G2P with MFA
Grapheme-to-phoneme conversion with Montreal Forced Aligner (on Kaggle)
Original on Kaggle
%%capture
import os
os.chdir('/tmp')
!wget https://github.com/MontrealCorpusTools/Montreal-Forced-Aligner/releases/download/v1.0.1/montreal-forced-aligner_linux.tar.gz
!tar zxvf montreal-forced-aligner_linux.tar.gz
!ln -s /tmp/montreal-forced-aligner/lib/libpython3.6m.so.1.0 /tmp/montreal-forced-aligner/lib/libpython3.6m.so
os.chdir('/kaggle/working')
os.environ['LD_LIBRARY_PATH'] = f'{os.environ["LD_LIBRARY_PATH"]}:/tmp/montreal-forced-aligner/lib/'
os.environ['PATH'] = f'{os.environ["PATH"]}:/tmp/montreal-forced-aligner/bin/'
%%capture
!apt-get -y install libgfortran3
!mkdir /tmp/example
The example below is from section 488 (p. 239) of Gaeilge Chorca Dhuibhne by Diarmuid Ó Sé.
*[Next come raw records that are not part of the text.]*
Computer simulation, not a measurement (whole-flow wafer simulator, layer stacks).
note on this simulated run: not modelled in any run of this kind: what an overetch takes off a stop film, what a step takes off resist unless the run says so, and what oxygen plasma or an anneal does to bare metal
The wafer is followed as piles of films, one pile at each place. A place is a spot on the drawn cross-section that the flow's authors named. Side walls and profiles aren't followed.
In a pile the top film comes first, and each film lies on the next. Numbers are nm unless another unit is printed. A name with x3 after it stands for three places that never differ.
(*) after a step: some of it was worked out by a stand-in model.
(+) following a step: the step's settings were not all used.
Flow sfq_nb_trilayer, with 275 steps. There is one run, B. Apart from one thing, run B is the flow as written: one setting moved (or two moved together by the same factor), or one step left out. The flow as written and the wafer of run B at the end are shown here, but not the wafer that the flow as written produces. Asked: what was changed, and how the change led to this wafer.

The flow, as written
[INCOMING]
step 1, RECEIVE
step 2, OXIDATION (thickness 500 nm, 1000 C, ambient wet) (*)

The provided transcription is: əs kiːn′ l′əm nə ˈheːn′ɪ v′eh ə bɪn′t′ vuːn er′
%%writefile /tmp/example/test1.lab
is cuimhin liom na haoinne a bheith ag baint mhóna air
Ibid, Section 488, p. 238
xuːərˈdiːs ˈgax ɑːt′
%%writefile /tmp/example/test2.lab
chuardaíos gach áit
MFA insists on having .wav
files, which it reads, even though it makes no use of them for G2P
%%capture
!apt-get -y install sox
!sox -n -r 16000 -b 16 -c 1 -L /tmp/example/test1.wav trim 0.0 6.000
!sox -n -r 16000 -b 16 -c 1 -L /tmp/example/test2.wav trim 0.0 6.000
!mfa_generate_dictionary ../input/train-irish-mfa-model-fuaimeanna/g2p-munster.zip /tmp/example/ output
!cat output
Word | Pronunciation | Alt. Transcript | Generated | Correct? | In context? | Rule/Reason |
---|---|---|---|---|---|---|
is | əs | əsˠ (~ ɪʃ) | ɪ ʃ | ✔️ | ❌ | Exception: ios but correct before a slender consonant |
cuimhin | kiːn′ | kiːnʲ | k ɪ vˠ nʲ | ❌ | ❌ | Missing grapheme: uimhi |
liom | l′əm | lʲəmˠ (~ lʲʌmˠ) | lʲ ʌ mˠ | ✔️ | ✔️ | (See, e.g., section 291: l′um) |
na | nə | n̪ˠə | n̪ˠ ə | ✔️ | ✔️ | |
haoinne | ˈheːn′ɪ | heːnʲɪ | ɪ nʲ ɛ | ❌ | ❌ | |
a | ə | ə | ✔️ | ✔️ | ||
bheith | v′eh | vʲɛ(h) | vʲ ɛ | ✔️ | ❌ | Section 9: h → ∅ / _ # -V |
ag | ə | ə (~ ɪɟ) | a ɡ | ❌ | ❌ | ɪg′, section 60 |
baint | bɪn′t′ | bˠɪnʲtʲ | bˠ ɪ nʲ tʲ | ✔️ | ✔️ | |
mhóna | vuːn | vˠuːn̪ˠ(ə) | vˠ oː n̪ˠ ə | ✔️ | ❌ | ó → oː ~ uː / _ [+nasal], ə → ∅ / _ # |
air | er′ | eɾʲ | a ɾʲ | ❌ | ❌ | Exception: eir |
chuardaíos | xuːərˈdiːs | xuəɾˠd̪ˠiːsˠ | x uə ɾˠ d̪ˠ iː ʌ sˠ | ❌ | ❌ | Missing grapheme aío |
gach | ˈgax | ɡax (~ ɡəx) | ɡ ə x | ✔️ | ✔️ | See section 810 |
áit | ɑːt′ | ɑːtʲ | ɑː tʲ | ✔️ | ✔️ |